Monday, June 1, 2009

A for Amigos

Full disclosure: Reassimilating to life in SF post-Bali wasn’t so easy for a multitude of reasons…and the monster case of jet lag didn’t help. A special thanks to all my pals—you know who you are—who earned an A for Amigo that week. Muah!
Luckily, when the going gets tough, the tough can hop a plane down to the OC where a ridiculously cute baby is waiting around for his favorite emergency contact to visit him. Just when you thought that Heb’s son couldn’t get any more adorable, he defied all rules of physics and out-cuted his former self. Are you ready to melt? If so, click here. Below is a preview, just so you’re not startled:

By design, we didn’t do all that much in the OC other than interview my poor sister, Alison, multiple times each day about Swine Flu via phone and email (which I prefer to call H1N1 since it makes me sound scientific). You see, we were wondering if we could go to Heb’s brother’s restaurant in LA or if we’d be exposing the baby to potentially fatal germs, which would make us poor chaperones to say the least.

'Ali, who's a public health expert for the CDC, gave us an official H1N1 response recommendation consisting of "just go, you guys." But we decided to hang out in the hot tub instead where we could catch up on US magazine and work on our tans. An additional incentive was not having to listen to Bing Crosby’s “Chestnuts Roasting on an Open Fire” on repeat for an hour (in April, no less), which, as you may know, is the only song that will keep this particular baby calm while confined to his car seat. Trust me.

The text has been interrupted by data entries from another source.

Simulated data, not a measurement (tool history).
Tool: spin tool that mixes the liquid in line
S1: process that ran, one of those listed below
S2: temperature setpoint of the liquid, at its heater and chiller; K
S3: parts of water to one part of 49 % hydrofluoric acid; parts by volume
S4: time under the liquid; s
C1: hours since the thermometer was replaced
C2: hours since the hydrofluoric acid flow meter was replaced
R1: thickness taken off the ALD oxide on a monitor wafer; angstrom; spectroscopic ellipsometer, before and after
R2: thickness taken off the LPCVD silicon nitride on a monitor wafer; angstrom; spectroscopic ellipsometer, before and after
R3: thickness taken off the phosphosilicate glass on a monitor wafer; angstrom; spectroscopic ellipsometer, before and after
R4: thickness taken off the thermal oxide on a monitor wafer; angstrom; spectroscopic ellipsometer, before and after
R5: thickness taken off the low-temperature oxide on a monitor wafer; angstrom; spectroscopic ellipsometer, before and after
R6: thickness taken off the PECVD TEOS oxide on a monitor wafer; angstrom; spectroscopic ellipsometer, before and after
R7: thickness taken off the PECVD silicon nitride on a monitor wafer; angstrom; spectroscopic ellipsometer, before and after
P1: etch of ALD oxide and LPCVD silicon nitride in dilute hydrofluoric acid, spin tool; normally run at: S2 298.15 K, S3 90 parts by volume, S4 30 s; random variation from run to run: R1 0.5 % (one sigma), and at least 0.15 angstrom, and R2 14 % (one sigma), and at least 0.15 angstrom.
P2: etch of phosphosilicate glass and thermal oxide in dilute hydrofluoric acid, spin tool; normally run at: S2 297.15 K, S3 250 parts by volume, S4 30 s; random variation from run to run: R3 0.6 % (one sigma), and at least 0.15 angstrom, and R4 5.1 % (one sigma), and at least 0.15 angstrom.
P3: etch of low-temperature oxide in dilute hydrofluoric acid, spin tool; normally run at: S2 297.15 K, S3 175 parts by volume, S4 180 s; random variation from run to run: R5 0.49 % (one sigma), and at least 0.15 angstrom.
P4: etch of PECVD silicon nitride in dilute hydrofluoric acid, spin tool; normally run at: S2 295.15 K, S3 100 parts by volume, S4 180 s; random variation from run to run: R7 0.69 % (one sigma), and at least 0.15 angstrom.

'Just cause I’m really proud of Heb’s brother, Travis, I want to include this link to his restaurant, Gjelina, in Venice Beach—where he is also the head chef. Following is an excerpt from a glowing LA Times write up. I’m thinking that this reviewer must have visited Gjelina the last time Heb and I had brunch there. Note the reference to glamour girls who ain’t afraid to chow down. OMG, we're totally famous!

“Glamour girls in thin jersey dresses, guys in retro hats, the distinguished and the arty, the scruffy and the hard-working -- everyone's perched on vintage wood and metal stools. Forks dig into wood-oven-roasted baby artichokes or grilled white prawns in romesco butter. The tables are a wonderful mess of plates. This is a place where everything is meant to be shared. Nobody's just picking at their main course pretending to eat. They couldn't possibly. Not when the fare is this lusty and accessible.”